OVERLOADING

Overloading is used for allowing multiple functions with the same name to have different behaviour.

The output does not matter in overloading.

Are the following overloads?

void lookup (Account);
void lookup (Account const);

void lookup(Account acc) {
  //... Account acct;
        lookup(acct);
}


void lookup(Account const acc) {
  //... Account acct;
        lookup(acct);
}

NO. The parameter is being passed in by pass by value. In both cases, a copy is being made. The compiler ignores the const.

int const ci=0;
int i=10;

int const *c=%ci;
int *const tc=&i; 

string s{"seattle"};
print(s);
print("singapore");
string const t{"seoul"};
print(t);

void printf(string) //works with "seattle", not with "singapore"
void print(string const &) //works with "seattle", works with "singapore"
void print(string &);

string s{"seattle"};
print(s);

void f(int);
void f(double);
char ch=10;
f(ch); //which function call does it pick

Because chars are logically promoted to ints. However, this will never be tested because who the hell remembers these things.

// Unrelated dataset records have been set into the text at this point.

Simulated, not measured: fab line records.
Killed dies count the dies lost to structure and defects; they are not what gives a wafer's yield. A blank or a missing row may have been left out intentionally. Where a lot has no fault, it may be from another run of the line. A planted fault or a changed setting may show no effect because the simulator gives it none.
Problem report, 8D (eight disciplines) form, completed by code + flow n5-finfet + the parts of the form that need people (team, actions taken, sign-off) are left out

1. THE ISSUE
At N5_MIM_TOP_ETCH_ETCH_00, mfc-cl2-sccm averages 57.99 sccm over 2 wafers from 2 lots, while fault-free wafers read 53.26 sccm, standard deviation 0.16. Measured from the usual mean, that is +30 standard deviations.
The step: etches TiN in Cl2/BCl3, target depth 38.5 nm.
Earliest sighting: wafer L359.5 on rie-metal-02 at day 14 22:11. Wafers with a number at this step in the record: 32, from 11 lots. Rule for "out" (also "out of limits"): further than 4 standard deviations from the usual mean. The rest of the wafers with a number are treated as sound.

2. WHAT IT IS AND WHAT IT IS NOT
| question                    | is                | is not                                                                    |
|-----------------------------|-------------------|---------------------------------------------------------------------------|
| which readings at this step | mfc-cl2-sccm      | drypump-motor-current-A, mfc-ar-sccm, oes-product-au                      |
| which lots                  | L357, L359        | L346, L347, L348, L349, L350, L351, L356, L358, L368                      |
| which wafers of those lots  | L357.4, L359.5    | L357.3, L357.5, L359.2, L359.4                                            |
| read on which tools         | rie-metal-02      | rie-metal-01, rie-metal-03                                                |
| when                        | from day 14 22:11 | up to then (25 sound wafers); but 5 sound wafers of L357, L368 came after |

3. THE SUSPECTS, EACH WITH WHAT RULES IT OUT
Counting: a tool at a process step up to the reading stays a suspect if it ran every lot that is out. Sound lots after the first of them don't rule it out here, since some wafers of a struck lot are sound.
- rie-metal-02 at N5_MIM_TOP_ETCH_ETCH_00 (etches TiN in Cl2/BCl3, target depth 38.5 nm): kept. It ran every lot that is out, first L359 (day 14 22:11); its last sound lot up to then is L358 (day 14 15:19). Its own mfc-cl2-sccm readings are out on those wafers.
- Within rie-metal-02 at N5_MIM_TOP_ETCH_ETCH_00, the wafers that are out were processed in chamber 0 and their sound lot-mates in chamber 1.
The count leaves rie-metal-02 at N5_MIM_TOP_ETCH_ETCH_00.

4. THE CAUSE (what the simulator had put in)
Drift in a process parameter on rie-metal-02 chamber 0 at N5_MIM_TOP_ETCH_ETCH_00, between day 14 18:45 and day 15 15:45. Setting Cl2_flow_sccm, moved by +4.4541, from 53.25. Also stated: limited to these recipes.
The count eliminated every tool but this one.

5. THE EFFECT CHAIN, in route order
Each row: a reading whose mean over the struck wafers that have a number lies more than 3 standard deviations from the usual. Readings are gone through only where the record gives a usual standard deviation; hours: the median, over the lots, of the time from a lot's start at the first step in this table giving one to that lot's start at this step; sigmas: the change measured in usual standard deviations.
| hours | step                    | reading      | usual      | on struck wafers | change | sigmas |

Str::Str() : mLen(0), mPtr(new char [mLen+1]) { //This sets default members
  *mPtr='\0';
}

Ambiguous calls causes a compile time error due to ambiguouity.

Perfect Fit, Promotion, Conversion (Promotion takes priority over Conversion)

Perfect Fit

Promotion char->int short->int

Conversion char->short

void fn(T1 a, T2 b) //random, a and b have equal priority, perfect fit, then promotion, then conversion)

IMPORTANT: RETURN TYPE DOES NOT MATTER

If downgrading is chosen, then warning

returning by value on an overloaded function is equal to calling the copy constructor.